Jews receive official minority status in Maharashtra

MUMBAI, India (JNS.org) — The Indian state of Maharashtra has become the second Indian state to grant official minority status to its Jewish community, which contains about 3,000 of the approximately 4,500 Jews who live in all of India.

Among other new state benefits for Maharashtra’s Jews, the ruling means that those Jews will join Muslims, Christians, Buddhists, Sikhs, Parsees, and Jains in being counted as an official minority population in the Indian census.

Judah Samuel, president of Shaare Rason Synagogue in Mumbai, along with the Indian Jewish Congress, collected unofficial figures on Maharashtra Jewry and submitted them to Indian Minority Affairs Minister Najma Heptulla as part of a request for minority status.
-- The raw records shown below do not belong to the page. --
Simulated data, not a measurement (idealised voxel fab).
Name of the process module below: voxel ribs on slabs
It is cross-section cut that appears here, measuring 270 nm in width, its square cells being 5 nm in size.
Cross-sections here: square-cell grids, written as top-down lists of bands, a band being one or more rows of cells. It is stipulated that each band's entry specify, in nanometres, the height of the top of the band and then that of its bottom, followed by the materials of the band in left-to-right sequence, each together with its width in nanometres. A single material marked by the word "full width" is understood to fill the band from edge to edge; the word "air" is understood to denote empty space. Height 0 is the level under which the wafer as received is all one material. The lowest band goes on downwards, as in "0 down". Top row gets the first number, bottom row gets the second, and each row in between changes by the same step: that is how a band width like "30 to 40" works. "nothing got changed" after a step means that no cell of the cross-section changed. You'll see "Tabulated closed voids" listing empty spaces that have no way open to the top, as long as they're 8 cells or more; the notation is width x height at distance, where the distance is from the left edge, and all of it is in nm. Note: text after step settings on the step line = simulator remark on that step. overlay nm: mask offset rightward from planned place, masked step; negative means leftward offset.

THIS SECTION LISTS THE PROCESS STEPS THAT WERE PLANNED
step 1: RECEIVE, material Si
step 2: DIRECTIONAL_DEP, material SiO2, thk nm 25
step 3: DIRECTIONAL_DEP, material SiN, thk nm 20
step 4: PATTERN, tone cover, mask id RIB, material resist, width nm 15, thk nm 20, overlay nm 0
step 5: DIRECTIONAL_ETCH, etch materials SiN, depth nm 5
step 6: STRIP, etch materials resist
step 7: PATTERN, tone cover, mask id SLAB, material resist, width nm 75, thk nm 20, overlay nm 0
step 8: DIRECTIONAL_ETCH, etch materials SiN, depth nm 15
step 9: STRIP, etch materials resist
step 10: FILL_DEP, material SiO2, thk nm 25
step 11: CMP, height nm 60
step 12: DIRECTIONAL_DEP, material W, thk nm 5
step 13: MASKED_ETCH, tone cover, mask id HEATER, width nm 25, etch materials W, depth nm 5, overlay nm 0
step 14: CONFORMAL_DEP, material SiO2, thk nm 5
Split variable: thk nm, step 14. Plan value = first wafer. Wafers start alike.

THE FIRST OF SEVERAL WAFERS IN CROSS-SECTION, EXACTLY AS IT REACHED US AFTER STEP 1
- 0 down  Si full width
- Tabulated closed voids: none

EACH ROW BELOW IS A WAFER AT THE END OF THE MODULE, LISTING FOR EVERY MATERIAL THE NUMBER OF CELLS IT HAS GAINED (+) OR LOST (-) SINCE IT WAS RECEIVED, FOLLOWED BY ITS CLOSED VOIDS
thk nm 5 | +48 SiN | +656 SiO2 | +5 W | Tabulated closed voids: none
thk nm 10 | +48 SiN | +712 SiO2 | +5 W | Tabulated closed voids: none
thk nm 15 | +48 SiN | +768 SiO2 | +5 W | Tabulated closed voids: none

“The contribution of the Jews was no less than what the Parsees did for India,” said Solomon Sopher, president of the Indian Jewish Congress.

“The Jews feel very connected to India, which is our motherland, while Israel is our fatherland,” Samuel said. “Our loyalty also lies with India, this being the country that accepted us almost 2,500 years ago, and one of the only countries in the world which never persecuted the Jews in all these years.”

“We’re a very small community and we’ve never asked for anything special. But we’re elated with the new status,” Samuel added, the New York Times reported.

The first Indian state to bestow such a status on its Jewish community was the state of Bengal a decade ago, according to the Indian Express.